Uptown Greenway Bridge Repairs Enters Year 17 With No End in Sight
These bridge repairs are nearly old enough to vote!
The city still has no schedule to replace a small-but-crucial pedestrian and bike bridge on the Hudson River Greenway in northern Manhattan – 17 years after officials first launched the repair project.
The Fort Washington Park Bridge, spanning just 80 feet over Amtrak railroad tracks near W. 180th Street, provides a vital link on the nation’s busiest bike path. A Bloomberg-era redesign was supposed to replace the overpass’s rotting wood planks with steel and concrete.
Three mayors later, those plans have gone backwards — frustrating uptowners who have few other safe north-south routes to bike.
“That was supposed to be fixed before my daughter, who is is a senior in high achool, was born. It’s just crazy,” said Inwood resident and cycling advocate Allegra LeGrande.
The simple bridge replacement has slipped through the cracks of the city’s cross-agency bureaucracy while deteriorating to a point that threatens to shutter the connector.

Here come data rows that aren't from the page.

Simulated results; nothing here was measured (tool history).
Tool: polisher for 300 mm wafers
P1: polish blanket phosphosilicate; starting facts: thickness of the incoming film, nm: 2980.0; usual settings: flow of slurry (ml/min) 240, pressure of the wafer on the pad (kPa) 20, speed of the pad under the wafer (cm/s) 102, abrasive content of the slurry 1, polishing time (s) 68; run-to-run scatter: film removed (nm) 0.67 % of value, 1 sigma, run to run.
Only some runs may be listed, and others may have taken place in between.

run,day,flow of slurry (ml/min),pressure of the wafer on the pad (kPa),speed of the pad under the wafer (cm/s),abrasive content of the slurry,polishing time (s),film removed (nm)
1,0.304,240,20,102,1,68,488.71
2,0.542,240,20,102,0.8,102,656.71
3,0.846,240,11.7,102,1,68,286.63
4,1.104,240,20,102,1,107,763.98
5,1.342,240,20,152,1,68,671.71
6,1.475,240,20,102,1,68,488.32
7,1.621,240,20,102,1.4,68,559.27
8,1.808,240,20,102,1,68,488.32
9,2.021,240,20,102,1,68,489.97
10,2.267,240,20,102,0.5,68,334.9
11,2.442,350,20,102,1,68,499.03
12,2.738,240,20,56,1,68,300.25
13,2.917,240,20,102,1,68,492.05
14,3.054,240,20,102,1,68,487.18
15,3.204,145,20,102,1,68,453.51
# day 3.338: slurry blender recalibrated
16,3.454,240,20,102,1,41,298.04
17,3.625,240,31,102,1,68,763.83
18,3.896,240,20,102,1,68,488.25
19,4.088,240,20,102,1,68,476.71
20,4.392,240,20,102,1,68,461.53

The Department of Transportation took over the lead of the $5 million capital project from the Parks Department six years ago, and was poised to finally start work in 2023, but the agency blew past that deadline. Confusingly, DOT’s press office referred a recent request from Streetsblog for an update on the project back to Parks.
Three years later, the ramshackle overpass is falling apart again, just in time for the busy summer season:

Parks and DOT are planning “immediate” repairs to the planks, Parks spokesperson Kelsey Jean-Baptiste told Streetsblog after a reporter forwarded recent images of the disrepair.
Design for the full replacement is “underway,” Parks rep Jean-Baptiste added, saying that the city would publish a timeline when it “become[s] available,” noting that “responsibilities may shift” as a project moves from design to planning and construction.
The agencies tossed out the previous design that was originally supposed to be done by 2015 because it “presented significant challenges for construction,” Jean-Baptiste said. The Park Department’s public project tracker shows it at 0 percent complete.
For comparison, the 19th century Brooklyn Bridge took 14 years to construct.
The city has had to take the bridge out of commission in the past as its timber flooring dangerously decayed. And during its greenway repairs, the agency often sends cyclists onto dangerous detours through neighborhood streets without safe cycling infrastructure.
Greenways double as recreational and transportation corridors, but successive city administrations have treated them as little more than afterthoughts.
In northern Manhattan alone, Parks has had to close off several parts of the Hudson River greenway in recent years due to disrepair – sometimes sections several at the same time – including Cherry Walk and the section that runs alongside the Henry Hudson Parkway north of the George Washington Bridge.
Uptown ‘neglect’
The constant dysfunction of the city’s uptown greenways has prompted advocates with Transportation Alternatives to launch a campaign this month calling on the city invest the resources needed for lasting fixes, so the Hudson River Greenway is as good uptown as it is downtown, where the paths are among the best in the world.
“[It’s] the neglected little brother to the other portions of the greenway south of 96th,” said the group’s uptown and Bronx organizer Anna Berlanga, adding that some portions are downright “dangerous.”
Mayor Mamdani must make good on his promise to make government work for people by repairing the sections and provide actually offering safe reroutes during construction, Berlanga said.
The city should also take a look at connecting a nearby existing path to nowhere stretching south from Dyckman Street along the waterfront before looping back just north of 187th Street, and link it up to the waterfront path at the Little Red Lighthouse.
The problems stem from the city chronically underfunding its Parks agency, Berlanga said.
“We want to be partners with New York City Parks and we want to make sure they have the tools aka money to be able to deliver high quality service to the people uptown,” Berlanga told Streetsblog.
Mamdani recently earmarked $96 million for new greenway construction over five years, a drop in the bucket, but Hizzoner also needs to figure out how to speed up the projects (another greenway just wrapped up on Third Avenue after a stunning 14-year construction) and properly maintain existing legs of the network.
“I wish that Mamdani would go after whatever this broken process is with gusto,” LeGrande said.
Transportation Alternatives will launch its Fort Washington Greenway campaign on Friday, July 10 at 5:30 p.m., at the Little Red Lighthouse.